Warren Prins, Head of Traffic and Licensing, assured South Africans that they will not face arrest when driving after eating hot cross buns, a traditional bun with raisins and sultana generously consumed during Easter Weekend in South Africa.
“A hot cross bun has raisins, sultanas and yeast that ferments when consumed. When a breathalyser test is done immediately after eating a bun, it will register a high alcohol level due to the effects of all these elements on the breath content.
“However, when a test is taken a minute later, it will again register a reading of 0.00. The video on social media only shows the first part of a test to illustrate the variables officers must be aware of when testing citizens with a breathalyser apparatus.

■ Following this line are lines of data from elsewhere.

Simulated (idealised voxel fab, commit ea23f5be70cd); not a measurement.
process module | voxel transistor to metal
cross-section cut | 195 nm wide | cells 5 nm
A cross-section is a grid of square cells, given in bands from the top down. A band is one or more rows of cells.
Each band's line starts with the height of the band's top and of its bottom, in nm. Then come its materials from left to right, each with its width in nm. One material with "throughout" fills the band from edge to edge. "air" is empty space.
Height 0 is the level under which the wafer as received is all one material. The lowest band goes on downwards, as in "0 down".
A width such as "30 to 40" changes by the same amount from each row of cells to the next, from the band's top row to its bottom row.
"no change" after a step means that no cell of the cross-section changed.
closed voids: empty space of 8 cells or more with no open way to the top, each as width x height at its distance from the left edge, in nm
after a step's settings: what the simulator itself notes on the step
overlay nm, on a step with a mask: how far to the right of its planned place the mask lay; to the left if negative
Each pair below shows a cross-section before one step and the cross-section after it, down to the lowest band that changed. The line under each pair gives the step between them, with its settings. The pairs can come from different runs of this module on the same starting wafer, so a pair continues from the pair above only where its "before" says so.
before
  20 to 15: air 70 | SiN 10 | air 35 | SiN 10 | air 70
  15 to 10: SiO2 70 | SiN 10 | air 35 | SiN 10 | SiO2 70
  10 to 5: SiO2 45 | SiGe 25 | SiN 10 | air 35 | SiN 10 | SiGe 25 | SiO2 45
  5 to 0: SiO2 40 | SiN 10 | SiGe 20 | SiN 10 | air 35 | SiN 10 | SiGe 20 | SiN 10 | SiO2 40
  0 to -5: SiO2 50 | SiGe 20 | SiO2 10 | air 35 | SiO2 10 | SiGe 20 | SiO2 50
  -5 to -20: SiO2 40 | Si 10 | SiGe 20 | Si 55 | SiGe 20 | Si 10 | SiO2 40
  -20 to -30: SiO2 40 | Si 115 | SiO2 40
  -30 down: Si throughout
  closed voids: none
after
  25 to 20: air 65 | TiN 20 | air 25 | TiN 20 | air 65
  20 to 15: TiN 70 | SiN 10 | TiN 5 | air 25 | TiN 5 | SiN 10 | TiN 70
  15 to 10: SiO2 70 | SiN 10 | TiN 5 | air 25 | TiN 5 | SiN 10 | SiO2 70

“The video is the first draft of a training video. It is intended to illustrate the difference between a mouth sample and a lung sample. The reading in the video, similar to a video taken in Australia previously, indicates a mouth sample and not a lung sample.
“The screening device used in the video, detected an alcohol reading from the mouth as it is designed to pick up any small trace amounts of alcohol. For instance if you slosh alcohol in your mouth, it will register on the screening device, even if you did not ingest any of the alcohol.
“Motorists should therefore not be alarmed as the tests conducted by law enforcement officials must be done in line with law enforcement official prosecutorial guidelines which necessitates a blood sample.
“Please enjoy your hot cross buns and pickled fish but be mindful that we will be out in full force to deal with anyone transgressing our traffic laws this Easter Weekend,” Prins warned.